Have you ever felt like you’ve just stumbled on a passage of Scripture, later to discover that was actually divinely orchestrated? That just happened to me. Recently coming out of a season of prayer and fasting, it was like the Lord opened my Bible to 1 Samuel and guided my reading.
For more context to the thoughts scribed below, read 1 Samuel, chapter one here.
As I first read through Hannah’s story, I felt like my insides were gasping. Her story seemed to jump off the pages and became my story. I felt great empathy towards her. It was like I could feel her anguish and her heartache. Her hopelessness felt real. I asked God to speak and then I read it again.
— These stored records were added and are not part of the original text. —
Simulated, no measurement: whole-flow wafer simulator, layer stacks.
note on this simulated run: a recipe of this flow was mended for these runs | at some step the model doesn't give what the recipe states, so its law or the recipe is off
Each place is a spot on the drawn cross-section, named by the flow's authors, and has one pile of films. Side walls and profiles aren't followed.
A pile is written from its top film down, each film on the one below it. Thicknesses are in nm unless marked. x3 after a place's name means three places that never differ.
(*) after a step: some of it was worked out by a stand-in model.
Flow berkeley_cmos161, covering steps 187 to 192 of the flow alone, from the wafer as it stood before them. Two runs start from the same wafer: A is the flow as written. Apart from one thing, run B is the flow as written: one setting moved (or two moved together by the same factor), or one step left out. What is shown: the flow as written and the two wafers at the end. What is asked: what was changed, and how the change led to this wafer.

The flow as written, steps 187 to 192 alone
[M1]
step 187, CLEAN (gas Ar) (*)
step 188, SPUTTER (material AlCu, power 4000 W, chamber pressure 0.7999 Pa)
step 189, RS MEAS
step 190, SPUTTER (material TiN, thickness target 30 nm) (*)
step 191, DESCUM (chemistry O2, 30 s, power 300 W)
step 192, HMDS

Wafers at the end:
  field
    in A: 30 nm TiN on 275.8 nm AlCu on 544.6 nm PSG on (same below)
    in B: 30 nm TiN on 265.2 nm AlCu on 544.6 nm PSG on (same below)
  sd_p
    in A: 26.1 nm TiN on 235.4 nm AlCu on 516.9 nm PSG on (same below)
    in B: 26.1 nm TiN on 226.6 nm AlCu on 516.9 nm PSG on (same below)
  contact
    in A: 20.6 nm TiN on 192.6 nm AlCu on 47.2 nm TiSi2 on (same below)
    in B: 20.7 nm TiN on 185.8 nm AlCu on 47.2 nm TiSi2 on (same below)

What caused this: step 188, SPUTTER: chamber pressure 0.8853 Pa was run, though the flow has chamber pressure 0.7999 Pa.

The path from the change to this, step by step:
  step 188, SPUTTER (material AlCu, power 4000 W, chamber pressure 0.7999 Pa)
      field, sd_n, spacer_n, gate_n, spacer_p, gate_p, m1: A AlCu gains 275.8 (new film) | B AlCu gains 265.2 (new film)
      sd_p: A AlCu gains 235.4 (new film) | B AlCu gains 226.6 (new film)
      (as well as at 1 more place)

Hannah was childless. Not only was she childless, but her husband’s other wife (let’s not get into that…) who had children of her own provoked her to tears. That sounds awful. The interesting thing about this passage is that it clearly states that the Lord closed Hannah’s womb. And, He kept it closed when Hannah brought her petition(s) before the Him.
Children: a sign of blessing, more children signified a bigger blessing. Children carried on your family name, they learned your trade, they were your insurance policy and cared for you when you grew older.
Zooming out on the story, there are several things that I love about what the author’s penned about Hannah.
Hannah prayed… earnestly. The text uses the verbiage whenever Hannah went to the temple. This implies that this wasn’t a one-time pleading. She continually brought her requests before the Lord, regardless of the unchanging nature of her circumstance, regardless of the time lapsed and her emotions felt.
Hannah was real about her needs, her heartache and where she was at. Hannah wept. She pleaded for the Lord to look upon her misery. The Bible describes her as praying so hard that she caught the priest’s attention, in fact, she prayed so hard that he thought she was drunk.
Hannah recognized who God was and that He was able to do anything. In her inability to produce, she ran to the source of life. She didn’t let her faith cripple her.
Hannah believed the word of the Lord. Eli must have seen her faith. He spoke to her inability—to the hopes and dreams she was unable to produce on her own—to the dead place in her life and promised new life. He spoke to her of things that seemed impossible, what probably felt impossible to hope for, let alone believe in. Yet, Hannah believed. In fact, I think she believed with her whole heart. As she left, her countenance changed. She knew that God was going to grant her request as the prophet promised. After all, God’s Word never returns void.
The last thing I that stands out to me about this passage is actually the part I love the most. Hannah brought honor where honor was due. Hannah conceived and bore a son. And get this, she named her babe Samuel. Why is that significant? Because Samuel means the Lord provides.
Her blessing, her namesake, her insurance policy. The Lord provides.
How great is that? Literally every time Samuel’s name was spoken, Hannah’s story, Samuel’s story…God’s story was retold.
Sometimes, the Lord closes or pauses something so He can open or un-pause it later. The things God did in Hannah—the heart that grew in her during the asking—was one that wouldn’t have grown if she would’ve have been granted on her first ask. Or, if it’d been given without her having to ask at all.
What if Hannah would have kept the baby? He may not have grown up to be God’s mouthpiece. He wouldn’t wouldn’t have anointed King David; the lineage of Christ, the throne God promised to last forever. God knows what’s best. He sees the whole big, beautiful picture. Giving us what we ask for the first time we ask for it isn’t always best.
The question I’ve found myself asking over the past week is this: What am I pleading God for? And what should I be asking for? Have I given up on things God’s promised, simply because they don’t fit into the timeline I think they should?
My challenge today for me, and maybe for you too is to ask. Then expect and believe and give God the credit.